More specifically, with respect to defendant's claim raised on appeal, an allocution based on a negotiated plea need not elicit from a defendant specific admissions as to each element of the charged crime (see People v Goldstein, 12 N.Y.3d 295, 301 [2009]; People v Munoz, 62 Misc.3d 127 [A], 2018 NY Slip Op 51859[U] [App Term, 2d Dept, 9th & 10th Jud Dists 2018]). Nor is "[t]he court's duty to inquire further... triggered merely by the failure of a pleading defendant, whether or not represented by counsel, to recite every element of the crime pleaded to" (People v Lopez, 71 N.Y.2d 662, 666 n 2 [1988]; see Goldstein, 12 N.Y.3d at 301). Indeed, no catechism is required in connection with the acceptance of a plea (see Nixon, 21 N.Y.2d at 350) and the Court of Appeals has refused to disturb pleas even when there has been absolutely no elicitation of the underlying facts of the crime (see id.; see also Goldstein, 12 N.Y.3d at 301). It is enough that the allocution shows that the defendant understood the charges and made an intelligent decision to enter a plea (see Goldstein, 12 N.Y.3d at 301).

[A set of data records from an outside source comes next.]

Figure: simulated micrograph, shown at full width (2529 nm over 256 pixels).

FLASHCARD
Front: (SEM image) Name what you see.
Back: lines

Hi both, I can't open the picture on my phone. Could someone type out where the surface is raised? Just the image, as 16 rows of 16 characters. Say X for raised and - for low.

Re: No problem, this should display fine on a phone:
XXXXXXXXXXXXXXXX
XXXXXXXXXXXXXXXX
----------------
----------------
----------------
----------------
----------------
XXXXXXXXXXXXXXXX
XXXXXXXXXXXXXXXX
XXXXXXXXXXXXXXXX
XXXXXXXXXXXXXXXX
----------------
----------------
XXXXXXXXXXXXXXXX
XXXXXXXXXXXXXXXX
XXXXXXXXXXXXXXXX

Here, defendant, represented by counsel, clearly understood the nature of the charge to which he was pleading and willingly entered his plea to obtain the benefit of the bargain he had struck. Nothing defendant said or failed to say in his plea allocution negated any element of the offense to which he pleaded guilty or cast doubt on his admitted guilt which would have required further inquiry by the court before accepting the plea (see Lopez, 71 N.Y.2d at 666). Defendant's plea represented "a voluntary and intelligent choice among the alternative courses of action open to" him (People v Chapman, 98 A.D.2d 640, 640 [1983] [internal quotation marks omitted]). Consequently, the record as a whole affirmatively discloses that defendant entered his plea knowingly, voluntarily and intelligently.

Defendant's contention that the plea should be vacated because all the evidence seized should have been suppressed has not been considered because it was raised for the first time in his reply brief (see People v Winkfield, 90 A.D.3d 959 [2011]) and defendant never sought to move to suppress the evidence prior to pleading guilty (see People v Fernandez, 67 N.Y.2d 686 [1986]).

Accordingly, the judgment of conviction is affirmed.

RUDERMAN, P.J., and VOUTSINAS, J., concur.

GARGUILO, J., taking no part.


Summaries of

People v. Marchese

Supreme Court of New York
Dec 16, 2021
2021 N.Y. Slip Op. 51237 (N.Y. Sup. Ct. 2021)
Case details for

People v. Marchese

Case Details

Full title:The People of the State of New York, Respondent, v. Francesco R. Marchese…

Court:Supreme Court of New York

Date published: Dec 16, 2021

Citations

2021 N.Y. Slip Op. 51237 (N.Y. Sup. Ct. 2021)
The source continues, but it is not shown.